Some might argue that “this is only four little pieces of code” and I am making a bigger deal of it than it is. But, allow me to remind you, it was only five little letters Helen Keller finally understood to spell “water”—just one word. One word that opened up a whole world to her, one word gave a, once “unreachable” little girl the power to communicate. Four pieces of code did precisely the same thing for deaf and dumb legacy systems.
I admit: the Helen Keller comparison may be a little dramatic, but you get the idea. The Bandit code makes it possible for these once unreachable systems to integrate with a central identity management solution; that code is the on-ramp to identity! They are the on-ramp to making my hotel stay that much more delightful. I have been focusing on hotels because Delaware North is the first company to use the open source code this way; but the truth is, every company faces similar challenges. They either have legacy or home-grown systems that have to be managed manually that have been considered a burden necessary to bare.

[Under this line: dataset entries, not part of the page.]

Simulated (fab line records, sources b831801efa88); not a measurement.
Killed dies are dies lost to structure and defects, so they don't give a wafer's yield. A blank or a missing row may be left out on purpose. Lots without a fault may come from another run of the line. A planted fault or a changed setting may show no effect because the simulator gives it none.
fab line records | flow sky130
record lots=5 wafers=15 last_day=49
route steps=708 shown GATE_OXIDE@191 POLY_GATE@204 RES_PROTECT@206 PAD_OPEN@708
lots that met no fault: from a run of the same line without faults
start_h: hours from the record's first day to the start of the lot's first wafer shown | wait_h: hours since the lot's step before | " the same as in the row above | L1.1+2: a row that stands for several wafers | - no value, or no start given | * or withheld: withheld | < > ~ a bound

Using open source creates a foundation that is vendor- and to a great extent, system-agnostic. This code can be leveraged by any company with legacy system challenges, by a simple download. The code Bandit developed for Delaware North probably won’t be an exact fit for your company’s challenges, but the really cool thing about open source is that it has a massive community that is eager to make the code a perfect fit for whatever need you have. And, of course, that need will be to make my experience with your company, hotel, bank, or whatever that much better! I like dark chocolate and pink Champaign.